How to Find the Devices Connected to Your Wireless Network?

Find the Devices Connected to Your Wireless Network

Frequently checking the number of devices connected to your Wi-Fi Network is a good practice. It should be the first thing to do if you think that your internet speed has suddenly decreased drastically. Even if no outsider is using your network, you get the insights into devices that are currently connected to your network.

Find the Devices Connected to Your Wireless Network Using Advanced IP Scanner

Visit the official website of Advanced IP Scanner, and download their program. You do not need to install it as it can work in the Portable mode as well.

Advanced IP Scanner Homepage: https://www.advanced-ip-scanner.com/

Step 1: Run the Advanced IP Scanner executable file. Click OK.

Step 2: The next window has two options – Install and Run. If you go ahead with the Install option then the Advanced IP Scanner will be installed on your system. However, if you only want to use it this program this one time or only occasionally, then you should select the Run option. Click on the Run radio button, and then click the Run button at the bottom of the window to run the program.

Step 3: The Advanced IP Scanner starts. Click on the big green Scan button in the program toolbar to start scanning for the devices that are connected to your Wi-Fi network.

Step 4: Wait for the scan to finish.

Step 5: In the scan results window, you can see all of the devices currently connected to your Wireless network.

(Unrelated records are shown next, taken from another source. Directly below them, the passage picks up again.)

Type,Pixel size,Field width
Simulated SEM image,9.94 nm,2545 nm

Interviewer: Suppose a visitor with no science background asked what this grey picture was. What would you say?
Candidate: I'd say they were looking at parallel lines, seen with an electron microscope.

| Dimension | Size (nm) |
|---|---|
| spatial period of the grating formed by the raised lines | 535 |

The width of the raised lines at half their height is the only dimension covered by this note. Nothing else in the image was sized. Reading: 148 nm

Step 6: You can right-click on each device to access more options.

 

Step 7: The devices with a Web Interface have more options in the Scan Results window than the devices connected to a network. Click on the Arrow button to see all of the options.

The Advanced IP Scanner lists the information related to the devices connected to your Wi-Fi network in the following six columns.

  • Status
  • Name
  • IP
  • Manufacturer
  • MAC
  • Comments

From the information available here, you can find out if there is any outsider device in your network.